Find the curve of intersection for the following surfaces: $z= x + \frac{y}{2} + \frac{1}{2}$ and $z^2= -x^2 + y$
I keep trying and trying to set them equal to each other and just end up with a mess. I wonder if it's possible to set them up with sin and cos, but I honestly have no idea. This is the first step to a problem I have, and then I have to calculate the length, which I can do, but I just can't find the parametric equations.
Best Answer
I am following your own intuition on how to solve. First, we have that
$$z^2=-x^2+y \qquad \qquad z=x+\frac{1}{2}y+\frac{1}{2}$$
Note that both equations have $x,y,$ and $z$, but only $y$ has the same power. So it makes sense then to solve both of them for $y$.

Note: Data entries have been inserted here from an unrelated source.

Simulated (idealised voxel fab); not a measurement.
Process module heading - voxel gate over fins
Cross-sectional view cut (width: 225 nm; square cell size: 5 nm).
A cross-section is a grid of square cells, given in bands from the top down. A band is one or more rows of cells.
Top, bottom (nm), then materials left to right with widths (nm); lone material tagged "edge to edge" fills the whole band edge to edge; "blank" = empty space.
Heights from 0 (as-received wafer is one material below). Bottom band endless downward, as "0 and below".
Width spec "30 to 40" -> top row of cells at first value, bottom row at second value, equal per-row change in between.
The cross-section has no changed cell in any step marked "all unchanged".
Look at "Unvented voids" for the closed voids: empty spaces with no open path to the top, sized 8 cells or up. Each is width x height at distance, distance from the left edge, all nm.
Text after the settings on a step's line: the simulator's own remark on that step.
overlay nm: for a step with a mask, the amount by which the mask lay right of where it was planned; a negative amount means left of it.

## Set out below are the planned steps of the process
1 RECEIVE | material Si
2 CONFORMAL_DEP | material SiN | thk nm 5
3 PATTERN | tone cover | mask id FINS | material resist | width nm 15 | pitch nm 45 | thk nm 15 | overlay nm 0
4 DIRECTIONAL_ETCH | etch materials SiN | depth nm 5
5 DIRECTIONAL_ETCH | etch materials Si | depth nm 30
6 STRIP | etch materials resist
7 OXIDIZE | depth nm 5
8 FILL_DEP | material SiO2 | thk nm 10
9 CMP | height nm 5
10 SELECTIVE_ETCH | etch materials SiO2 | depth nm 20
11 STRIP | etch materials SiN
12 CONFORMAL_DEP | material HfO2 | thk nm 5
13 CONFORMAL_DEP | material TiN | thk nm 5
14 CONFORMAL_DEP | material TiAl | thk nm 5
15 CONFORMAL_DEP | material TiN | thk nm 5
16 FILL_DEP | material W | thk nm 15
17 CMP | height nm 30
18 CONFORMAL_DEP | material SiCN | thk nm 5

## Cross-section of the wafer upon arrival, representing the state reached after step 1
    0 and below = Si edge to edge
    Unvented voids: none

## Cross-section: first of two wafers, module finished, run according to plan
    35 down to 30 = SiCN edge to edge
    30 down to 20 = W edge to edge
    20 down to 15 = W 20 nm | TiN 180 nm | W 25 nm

$$y=x^2 +z^2 \qquad \qquad y=2z-2x-1$$
Thus
$$x^2+z^2=2z-2x-1 \quad \Rightarrow \quad (x+1)^2+(z-1)^2=1$$
This is probably where you got lost if I imagine. You need to complete squares to try and get the formula in terms of a conic perhaps. Note that the equation remaining is that of a circle centered at $(-1,1)$ with radius $1$. The fact that it is a circle means we can parametrize using trig functions. So let $x+1=\cos{t}$ and $z-1=\sin{t}$, so $x=\cos{t}-1$ and $z=\sin{t}+1$. If the radius was larger, say $r$, we'd need to change to $r\cos{t}$ and $r\sin{t}$.
Plugging them back into either equation gives us $y$ in terms of $t$. Therefore your three parametric equations are
$$x=\cos{t}-1, \qquad y=2\sin{t}-2\cos{t}-1, \qquad z=\sin{t}+1$$